Overall, these recommendations are sensible, and most are unlikely to attract too much criticism.

The Recommendations from the LCO’s Report that were not Adopted

There were a handful of recommendations the LCO made that were not included in Bill 161.  The principal ones among these are the following:

  • Costs – The LCO had recommended that the Class Proceedings Act be amended to provide for no costs at certification and ancillary motions.  Bill 161 contains no modification to costs on certification motions.
  • Case management conferences – The LCO had recommended a provision be added to the Act that the first case management conference must be held within 60 days of the last defendant being served with the claim.  No such requirement was introduced in Bill 161. 
  • Revisions to the structure of the Class Proceedings Fund – The LCO recommended amending the Law Society Act to allow the Class Proceedings Fund to partially fund legal fees in appropriate circumstances.  These amendments are not contained in Bill 161.

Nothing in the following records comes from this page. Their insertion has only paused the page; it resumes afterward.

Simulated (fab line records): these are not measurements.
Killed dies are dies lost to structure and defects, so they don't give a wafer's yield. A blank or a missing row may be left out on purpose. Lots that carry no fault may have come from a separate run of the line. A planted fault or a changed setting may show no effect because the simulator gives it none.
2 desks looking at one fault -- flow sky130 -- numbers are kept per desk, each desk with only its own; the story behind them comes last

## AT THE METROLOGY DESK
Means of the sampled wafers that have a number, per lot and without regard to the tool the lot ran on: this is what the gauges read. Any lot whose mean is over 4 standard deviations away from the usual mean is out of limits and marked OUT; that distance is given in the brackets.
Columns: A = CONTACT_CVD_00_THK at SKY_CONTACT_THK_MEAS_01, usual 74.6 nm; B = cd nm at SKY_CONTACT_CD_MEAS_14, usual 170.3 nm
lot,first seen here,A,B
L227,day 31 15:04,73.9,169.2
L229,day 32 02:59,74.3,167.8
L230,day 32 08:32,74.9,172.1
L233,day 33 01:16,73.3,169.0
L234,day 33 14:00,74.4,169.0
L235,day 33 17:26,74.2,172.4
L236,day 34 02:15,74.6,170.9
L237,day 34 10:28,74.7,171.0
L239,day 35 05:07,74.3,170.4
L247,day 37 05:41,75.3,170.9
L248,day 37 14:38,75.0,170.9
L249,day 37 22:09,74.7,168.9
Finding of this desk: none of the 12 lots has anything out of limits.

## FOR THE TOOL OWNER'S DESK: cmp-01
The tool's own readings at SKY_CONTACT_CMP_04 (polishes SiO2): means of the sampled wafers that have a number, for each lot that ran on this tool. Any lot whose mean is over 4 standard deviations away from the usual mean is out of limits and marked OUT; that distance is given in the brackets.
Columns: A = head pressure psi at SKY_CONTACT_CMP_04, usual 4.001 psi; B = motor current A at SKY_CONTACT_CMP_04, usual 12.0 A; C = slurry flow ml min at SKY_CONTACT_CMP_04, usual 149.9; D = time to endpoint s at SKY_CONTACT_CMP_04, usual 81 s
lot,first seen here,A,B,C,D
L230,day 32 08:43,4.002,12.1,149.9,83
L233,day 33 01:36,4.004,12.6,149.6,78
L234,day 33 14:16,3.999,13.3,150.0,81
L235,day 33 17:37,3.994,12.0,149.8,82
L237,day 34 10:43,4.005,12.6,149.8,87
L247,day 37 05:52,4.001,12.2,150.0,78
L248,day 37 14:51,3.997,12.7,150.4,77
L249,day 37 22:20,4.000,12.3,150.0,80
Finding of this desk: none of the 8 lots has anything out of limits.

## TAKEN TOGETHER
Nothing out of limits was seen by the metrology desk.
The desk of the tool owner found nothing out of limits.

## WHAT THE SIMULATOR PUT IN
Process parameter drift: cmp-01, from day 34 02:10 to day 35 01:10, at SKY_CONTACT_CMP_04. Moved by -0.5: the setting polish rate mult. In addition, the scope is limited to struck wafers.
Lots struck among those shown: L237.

The lack of any changes to costs rules is perhaps the most significant element that was recommended by the LCO and was not in Bill 161. There are arguments both for and against changes to the costs regime. However, in light of the development of a reasonably robust market for third-party funding, the possibility of adverse costs orders being made on certification are unlikely to dissuade many meritorious claims from being brought.

New Provisions in Bill 161

There were some provisions included in Bill 161 that were not recommended in the LCO’s report. The most contentious of these are almost certain to be new requirements that a plaintiff must show to establish that a class action is the preferable procedure, such that it can be certified. In particular, Bill 161 proposes to introduce a new s 5(1.1) to the Class Proceedings Act that would provide as follows:

5 (1.1)  In the case of a motion under section 2, a class proceeding is the preferable procedure for the resolution of common issues under clause (1) (d) only if, at a minimum,

(a) it is superior to all reasonably available means of determining the entitlement of the class members to relief or addressing the impugned conduct of the defendant, including, as applicable, a quasi-judicial or administrative proceeding, the case management of individual claims in a civil proceeding, or any remedial scheme or program outside of a proceeding; and

(b) the questions of fact or law common to the class members predominate over any questions affecting only individual class members.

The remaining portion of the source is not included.